Date: 2012-09-09 01:08 pm (UTC)
From: [identity profile] purplecthulhu.livejournal.com
I agree with you on both points - see my own analysis of numbers below.

Moreover, I think the factor that has brought about a reduction in the rate of drink driving is not the conviction rate (probably still too low) but the continued education campaign that has made drink driving much less acceptable than it used to be.

What Lambeth is doing is great, but this needs to be nationwide and just as hard hitting as drunk driving adverts. This will doubtless make many people uncomfortable since it concerns sex, and that might be why such a campaign hasn't happened yet. Let's hope it does.

Date: 2012-09-09 01:18 pm (UTC)
From: [identity profile] major-clanger.livejournal.com
Absolutely, yes. We have made drink-driving reprehensible among most people; much the same can be said for smacking children in public. We need to do the same for sexual misconduct. I've seen a few campaigns, but there needs to be more.

Date: 2012-09-09 01:08 pm (UTC)
From: [identity profile] biascut.livejournal.com
I've read research to that effect too - it argued that the idea that a significant number of rapes are perpetrated by men who don't realise they are raping is wrong. It was based on focus groups with men in the US army in which they discussed forced sex. They found something that something like 95% clearly recognised it as wrong and were absolutely firm that they would never do that. The remaining 5% said that of course they would, and in many cases had. Furthermore, they were adamant that they were perfectly normal, and that all men would do the same. Can't find it on a brief google, though.

Oh, I don't think this is the study I was thinking of - I'm sure I read one done with army personnel - but it finds something very similar.

(Sorry, editing again! Mystery solved - that link leads to this, which looks at two surveys - one is college students, and one is US Navy personnel. They both have similar findings.)
Edited Date: 2012-09-09 01:17 pm (UTC)

Date: 2012-09-09 01:19 pm (UTC)
From: [identity profile] brixtonbrood.livejournal.com
I think even the men who do it know it's wrong - just like people always knew drink driving was wrong - but there's "evil wrong" and there's "don't get caught wrong" like cheating in an exam - and some repeat rapists, just like some drunk drivers (even today), are categorising their actions as type 2.

Date: 2012-09-09 01:30 pm (UTC)
From: [identity profile] biascut.livejournal.com
Yes I agree - the links I've posted are making a distinction between the idea that a significant number of rapes are one-off events committed by men who just "went too far" or "didn't know she didn't want to" and who are horrified at the idea that they might have forced someone, versus the research findings that certain men are repeat predators who are deliberately contriving situations where they have the opportunity to rape. So yes, they know it's wrong, but they think it's wrong in the "teehee, look what I got away with" rather than "serious crime" way.
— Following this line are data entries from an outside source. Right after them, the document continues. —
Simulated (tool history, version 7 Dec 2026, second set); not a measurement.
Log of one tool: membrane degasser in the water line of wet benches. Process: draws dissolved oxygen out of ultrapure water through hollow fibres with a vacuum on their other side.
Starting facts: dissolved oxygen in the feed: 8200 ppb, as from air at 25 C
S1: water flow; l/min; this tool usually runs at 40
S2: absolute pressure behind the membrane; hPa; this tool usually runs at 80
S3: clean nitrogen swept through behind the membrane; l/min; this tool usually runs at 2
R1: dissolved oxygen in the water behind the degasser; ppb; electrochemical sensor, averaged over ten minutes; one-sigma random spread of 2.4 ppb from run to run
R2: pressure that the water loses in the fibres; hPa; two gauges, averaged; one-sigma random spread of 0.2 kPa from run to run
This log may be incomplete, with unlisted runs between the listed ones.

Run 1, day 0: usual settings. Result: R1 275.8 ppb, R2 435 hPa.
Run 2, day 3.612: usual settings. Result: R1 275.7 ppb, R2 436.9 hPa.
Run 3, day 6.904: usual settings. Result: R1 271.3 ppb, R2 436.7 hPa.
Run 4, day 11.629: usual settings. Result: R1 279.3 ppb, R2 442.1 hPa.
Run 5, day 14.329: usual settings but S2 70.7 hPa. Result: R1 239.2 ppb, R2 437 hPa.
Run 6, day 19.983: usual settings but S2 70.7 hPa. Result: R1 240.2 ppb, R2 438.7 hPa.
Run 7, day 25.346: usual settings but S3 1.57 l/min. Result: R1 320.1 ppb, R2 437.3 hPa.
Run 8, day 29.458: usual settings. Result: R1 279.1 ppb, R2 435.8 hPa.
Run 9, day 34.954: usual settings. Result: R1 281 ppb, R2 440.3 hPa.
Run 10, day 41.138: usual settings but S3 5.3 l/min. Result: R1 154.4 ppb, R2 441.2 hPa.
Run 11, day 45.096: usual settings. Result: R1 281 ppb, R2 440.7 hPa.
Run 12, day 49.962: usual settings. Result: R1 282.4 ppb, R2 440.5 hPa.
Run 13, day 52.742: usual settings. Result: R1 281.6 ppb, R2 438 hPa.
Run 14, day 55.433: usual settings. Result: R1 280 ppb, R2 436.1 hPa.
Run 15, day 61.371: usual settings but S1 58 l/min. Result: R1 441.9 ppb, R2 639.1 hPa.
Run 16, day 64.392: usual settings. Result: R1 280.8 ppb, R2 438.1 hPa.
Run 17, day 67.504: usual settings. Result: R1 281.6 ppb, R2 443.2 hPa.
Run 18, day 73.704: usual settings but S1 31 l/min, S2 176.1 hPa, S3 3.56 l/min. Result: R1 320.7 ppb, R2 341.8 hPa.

And Thomas Macaulay Miller talks about the way that other men and women tell the serial rapists that their activities are low-risk, by supporting the situations that allow them to continue and disbelieving their victims.

Date: 2012-09-09 01:24 pm (UTC)
From: [identity profile] major-clanger.livejournal.com
What I have found in my work in both criminal defence and child neglect work is that there are some people with quite shocking views of what 'normal' behaviour is. You hear comments like:

- 'Everyone nicks stuff from the shop when they can.'

- 'Everyone drives without insurance.'

- 'Everyone smacks their kids'. (For values of 'smacking' = serious bruising)

In my experience this is often down to a combination of family and friends with few or no good role models, limited education and long-term reinforcement of the 'normalcy' of such behaviour from peers.

Date: 2012-09-09 01:34 pm (UTC)
From: [identity profile] biascut.livejournal.com
Oh yes, absolutely - similarly people who believe that everyone cheats on their partner, or that all teachers would sleep with the vulnerable but beautiful 15-year-old if they got the opportunity, and so on. Which is exactly why all the stupid jokes about the idea that a drunk girl is an "opportunity" matter so much.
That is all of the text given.